In its March 2009 filing, the government made several admissions regarding the plea deal, namely, they affirmed its essence of non-cooperation, but still argued that it should not be taken into account.
Moreover,the EDVA prosecutors (as admitted in the government filing) began the process to compel Dr. Al-Arian's testimony at the same time the DOJ was negotiating with his attorneys. This conduct prompted Judge Leonie Brinkema of the EDVA, in a Feb. 2009 hearing, to call into question the DOJ's integrity, stating "I think the integrity of the Justice Department and the integrity of the criminal justice plea bargaining process is too significant to just let it die on the vine given the nature of the record before this Court."
In an earlier hearing held in Tampa, Florida in Nov. 2006, Florida prosecutor Terry Zitek, stated in no uncertain terms that the cooperation clause was deliberately removed: "It's not there, and we're [the government] not...complaining that the defendant Al-Arian has refused to cooperate."
Furthermore,lead government prosecutor Gordon Kromberg of the EDVA, conceded in a court hearing on Feb. 5, 2009, that the government had in fact removed the cooperation clause from the plea bargain upon the insistence of Dr. Al-Arian. But Mr. Kromberg tried to argue that the EDVA was not bound by the terms of the agreement. However, Judge Brinkema pointed out that the plea agreement was concluded with the DOJ as a whole, and that the DOJ could not be allowed to "compartmentalize itself," and that the understanding of the plea agreement is indeed "at the heart of the case."
This undisputed fact raised a number of questions about the government's conduct in the case, including: Why would the Florida prosecutors remove the cooperation clause from the plea agreement unless there was a clear promise that Dr. Al-Arian would not be compelled to cooperate or testify? Dr. Al-Arian's then attorneys submitted affidavits saying that cooperation with the government was non-negotiable.
(Click here for the first declaration and here for the second by Dr. Al-Arian's attorneys.)
After the government defied the judge three times by refusing to provide information regarding the plea negotiations, Judge Brinkema ruled in March 2009 in favor of the defense request to file a motion to dismiss the charges against Dr. Al-Arian. Her decision at the time had followed the new revelation that the Florida prosecutors were opposed to the efforts by the Virginia prosecutors to call Dr. Al-Arian to testify. After the parties briefed the court in April 2009, Judge Brinkema issued an order stating that she would rule in the future without further hearings. The new motion for a new hearing by the government is to force the judge to rule on the pending dismissal motion.

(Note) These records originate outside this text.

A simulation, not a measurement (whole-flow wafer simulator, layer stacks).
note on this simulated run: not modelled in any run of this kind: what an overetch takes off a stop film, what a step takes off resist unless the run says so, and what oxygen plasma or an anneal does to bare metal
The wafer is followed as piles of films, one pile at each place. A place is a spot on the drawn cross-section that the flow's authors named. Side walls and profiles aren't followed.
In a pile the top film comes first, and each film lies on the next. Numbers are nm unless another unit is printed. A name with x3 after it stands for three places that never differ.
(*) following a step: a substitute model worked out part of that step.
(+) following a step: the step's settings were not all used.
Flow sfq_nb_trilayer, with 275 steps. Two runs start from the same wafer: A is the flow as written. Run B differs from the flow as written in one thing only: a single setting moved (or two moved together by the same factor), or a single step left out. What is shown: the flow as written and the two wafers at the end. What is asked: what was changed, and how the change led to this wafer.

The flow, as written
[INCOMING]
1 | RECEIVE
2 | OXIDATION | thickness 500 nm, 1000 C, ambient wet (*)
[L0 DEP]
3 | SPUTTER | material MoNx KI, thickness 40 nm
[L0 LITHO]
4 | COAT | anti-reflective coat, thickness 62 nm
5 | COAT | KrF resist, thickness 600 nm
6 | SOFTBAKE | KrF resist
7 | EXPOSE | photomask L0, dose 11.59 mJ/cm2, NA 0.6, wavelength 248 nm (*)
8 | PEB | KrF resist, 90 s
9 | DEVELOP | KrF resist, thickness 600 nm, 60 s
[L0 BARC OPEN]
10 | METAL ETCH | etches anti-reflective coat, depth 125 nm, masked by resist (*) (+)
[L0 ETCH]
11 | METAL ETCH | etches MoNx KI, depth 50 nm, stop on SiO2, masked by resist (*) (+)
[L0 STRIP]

The Persecution of Dr. Al-Arian on Film
In 2007, Norwegian filmmakers released a documentary film entitled USA vs. Al-Arian. The award-winning film chronicles the story of Dr. Al-Arian and his family
during and after his Florida trial, illustrating the political nature of his prosecution and the state of the U.S. justice system under the Patriot Act. Since 2003, Dr. Al-Arian's case has attracted the interest of major civil liberties and human rights organizations in the U.S. and around the world. Peter Erlinder, a law professor, and former president of the National Lawyers Guild, said: "The prosecution of Dr. Al-Arian was a blatant attempt to silence political speech and dissent in the aftermath of the 9/11 tragedy. The nature of the political persecution of this case has been demonstrated throughout all its aspects, not only during the trial and the never-ending right-wing media onslaught, but also after the stunning defeat of the government in 2005, and its ill-advised abuse of the grand jury system thereafter."
Striving for Justice
In August 2008, the late Howard Zinn declared: "I thought that [Dr. Al-Arian's case] was an outrageous violation of human rights, both from a constitutional point of view and as a simple test of justice." Moreover,
Dr. Mel Underbakke of Friends of Human Rights, who has traveled the country screening the documentary and educating the public about the dangers of the Patriot Act, said: "The unjust persecution of Dr. Al-Arian should concern all Americans. History has taught us that when the rights of the minority are violated by the government for political purposes, then the rights of all Americans would be eroded. That's why thousands of civil libertarians and human rights activists in the U.S. and around the world, have been mortified by the injustice suffered by Dr. Al-Arian and his family and have rallied in their defense."
When asked about how her father was doing during his house arrest, Laila Al-Arian, a journalist, said: "Our family is very grateful to have been with him since his release. He's been a guiding influence in our lives. He is also most appreciative of the tremendous support he's been receiving nationwide and around the world."
A Voice for Freedom and Dialogue
Dr. Al-Arian reiterated his strong belief in the importance of dialogue and education in the only public speech he has given since his release on home confinement, delivered in June 2009 through Skype to the Global Forum on Freedom of Expression in Norway.
He said: "Despite my imprisonment and experience, my faith in dialogue and commitment to freedom of expression, will never waiver. It's been my life long passion. This experience taught us that when the American people are educated and empowered with truth, they respond positively and display a sense of fairness. I firmly believe that through education and civil engagement people change. Little by little they will understand the plight of the Palestinians and the importance of defending civil liberties and human rights. Increasingly, people realize that no democracy can survive at the altar of sacrificing free speech or dissent."
He continued: " Our charge today is to pledge to defend the rights of our most vulnerable members of our world community: the tens of thousands of prisoners of conscience around the world, those who are under occupation or under siege, the millions terrorized by dictators and warlords, the poor and the sick, the uneducated and the exploited, the children, the abused women, and the elderly. Each one of these classes of people needs a voice and an advocate. They need to gain their freedom to realize a life of dignity and peace. So whether we recognize it or not, we are at the forefront of this struggle for their freedom. Let your collective conscience speak on their behalf." He then concluded: "One cannot achieve peace without realizing justice, realize justice without seeking out the truth, seek out the truth without practicing freedom. So living and thinking free is the root of achieving peace in our world."